We have been students now for more than a month. Knowing that student loans are costing us what they are for the next ten years, it only makes sense to limit them as much as possible. And why not, when it means we can eat a little healthier at home? So I have cooked at least once a week a meal that will last us several days, and with enough variety and satisfaction that a sandwich everyday at lunch somehow hasn't gotten old. That actually says a lot because I get tired of food and leftovers after two or three eats. I have yet to cook the same thing more than once, and we've only gone out to eat a handful of times. Here are some of the things I've whipped up and the changes I would make next time. Most of them took a little longer to prep than the recipe says, but the more I'm in the kitchen, the better I get at it, so maybe your time will be a little more efficient and you'll be on target with the recipe's timing. Enjoy!
SIDES
Caprese!
This Italian salad is one of my favorites, and is ridiculously easy and tasty. You don't even need the drippings; just tomato, mozzarella, and basil is plenty good all on its own.
Green Pepper Tomato Salad
My husband really liked this one. It lasted us entirely too long, though. I liked it alright, but would've divided the recipe in half, at the very least.

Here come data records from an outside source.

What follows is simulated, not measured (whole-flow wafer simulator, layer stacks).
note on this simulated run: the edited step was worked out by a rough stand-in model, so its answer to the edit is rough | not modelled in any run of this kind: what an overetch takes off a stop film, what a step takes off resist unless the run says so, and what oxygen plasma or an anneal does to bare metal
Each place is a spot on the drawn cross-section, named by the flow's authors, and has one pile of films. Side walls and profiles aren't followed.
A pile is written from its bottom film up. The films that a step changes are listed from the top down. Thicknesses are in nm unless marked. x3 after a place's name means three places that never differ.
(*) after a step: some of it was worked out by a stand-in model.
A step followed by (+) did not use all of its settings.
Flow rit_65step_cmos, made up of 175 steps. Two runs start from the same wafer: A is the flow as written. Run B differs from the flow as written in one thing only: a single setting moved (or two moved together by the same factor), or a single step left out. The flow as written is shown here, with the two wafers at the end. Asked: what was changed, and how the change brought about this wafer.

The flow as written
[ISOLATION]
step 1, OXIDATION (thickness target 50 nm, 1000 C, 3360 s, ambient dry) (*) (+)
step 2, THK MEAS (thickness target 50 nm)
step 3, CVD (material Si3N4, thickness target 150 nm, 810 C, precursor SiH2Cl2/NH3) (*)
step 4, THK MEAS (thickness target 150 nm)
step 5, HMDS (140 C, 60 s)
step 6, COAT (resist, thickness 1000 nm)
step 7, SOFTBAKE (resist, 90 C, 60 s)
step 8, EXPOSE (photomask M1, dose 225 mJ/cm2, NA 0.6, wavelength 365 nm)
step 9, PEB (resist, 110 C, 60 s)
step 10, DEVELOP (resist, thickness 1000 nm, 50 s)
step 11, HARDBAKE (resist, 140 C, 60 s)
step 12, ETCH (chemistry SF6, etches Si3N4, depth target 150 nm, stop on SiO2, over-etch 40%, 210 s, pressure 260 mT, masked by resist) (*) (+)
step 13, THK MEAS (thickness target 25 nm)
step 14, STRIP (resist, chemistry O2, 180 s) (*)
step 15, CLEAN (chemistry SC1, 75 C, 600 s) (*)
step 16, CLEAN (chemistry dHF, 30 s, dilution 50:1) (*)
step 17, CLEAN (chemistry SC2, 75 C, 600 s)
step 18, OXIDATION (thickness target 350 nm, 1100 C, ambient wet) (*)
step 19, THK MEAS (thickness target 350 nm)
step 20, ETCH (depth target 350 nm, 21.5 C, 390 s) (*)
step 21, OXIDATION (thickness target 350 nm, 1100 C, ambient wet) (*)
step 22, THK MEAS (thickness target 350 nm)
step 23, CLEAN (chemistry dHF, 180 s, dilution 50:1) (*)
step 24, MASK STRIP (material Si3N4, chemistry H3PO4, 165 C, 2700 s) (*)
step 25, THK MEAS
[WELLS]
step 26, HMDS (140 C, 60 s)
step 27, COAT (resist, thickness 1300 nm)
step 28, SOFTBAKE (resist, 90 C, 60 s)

White Bean Dip with Pita Chips
This is a great snack to just have on hand so you aren't over-eating queso from a jar. Ew. It's a lot easier to make than I thought it would be. If you can't find cannellini beans (which I usually have a hard time locating), use any other white bean; great northern works well. I also added a little vegetable seasoning from a packet-- the ones next to the spices. It was delicious! The only reason it lasted more than two days is because I told my husband it needed to refrigerate (though I bet it'd be delicious hot, too!). The chips would be good with hummus or other thick dips.
Superfast Asparagus
This one was perfectly crispy and easy. Worthy of a repeat! It doesn't store well, though, so I'd recommend this amount for 2-3 meals tops, or more eaters at one meal.
SOUPS
Chicken Tortilla Soup
My husband and a guest of ours really liked this one a lot. It was super easy, very hearty, and I never got around to putting the tortilla strips on it, ironically enough. It lasted us about 7 meals total.
Tomato Basil Soup
Hands down, probably my favorite thing that I've made. Quite possibly the least healthy (butter and cream? Oh geez!) but incredible. Be careful if you blend this while the ingredients are hot-- it gets messy, turns your blender orange, and the lid doesn't want to stay on. But it's SO worth it!
Chicken Veggie Soup
My husband got sick one week and needed a hearty soup. I didn't have broccoli or cauliflower so I used whatever other veggies I had in the fridge. You could also add noodles before serving.
ENTREES
Shepherd's Pie
Now shepherd's pie can be really good; my coworker used to make it and it always looked very colorful and smelled great. This one, however, lasted forever (I'd probably cut the recipe in half, but again, my husband liked it plenty) and I got tired of it, so if you want to make this much I'd add variety in the vegetables: corn, peas, squash, maybe beets, and really whatever you like.
Sour Cream Pork Chops
This turned out pretty well-- crock pot recipes are really the way to go! If I had to redo this one, though, you don't even need the sour cream part at all, but I would mix that part in a lot less juices so that it's a thicker gravy.
Honey Baked Chicken
Ridiculously easy and SO good. This one will get repeated when I run out of ideas and creativity. We also tried the sauce on salmon, and it was fine, but not nearly as yummy as the chicken. The sauce might even make a good salad dressing! Really, it was good and easy, and I added the chicken to sandwiches a few days. Come to think of it, my husband may have actually put this one all together after I found the recipe...
Turkey and Spinach Stuffed Shells with Arrabbiata Sauce
This one took about a million years to make. Really-- my hair went white and everything. Our grocery didn't have the recommended pasta, so I used manicotti, which probably took a little longer. They also didn't have frozen artichoke hearts, so I used frozen spinach. It turned out really good and it lasted us about a week. You also didn't need the pancetta for the sauce-- it was good, but there's plenty of other meat and I used spaghetti sauce from a jar so that probably didn't allow for the pancetta flavor to really come through.
Pot Roast
Don't think I'd make a single change to this one! I served it over brown rice and added more seasonings later, but I don't think I'd added enough before I browned it.
BBQ Pork for Sandwiches
This made more than a week's worth of sandwich fillings. It was quite good; I used a hickory smoked BBQ sauce. I'd probably cut the recipe in half and you'd still have plenty!
FREEZE-FRIENDLY BREAKFAST
Zucchini Bread
Fabulous and freezable! Be sure to do the shredded thing. I tried chopping up extra zucchini because for some reason chunks sounded good later. Not so much. They're just kind of awkward-- go ahead and shred. I also added walnuts and chocolate chips, which I really liked. It makes a great breakfast if you don't have time to sit down for something more. I froze half after cooking and it was still just as good when I took it out later.
Banana Bread
Yes, I know the link is to muffins. I did everything they said except for put it into muffin cups. I put it into a pie pan and froze half of it after cooking. My husband is a big fan of this one.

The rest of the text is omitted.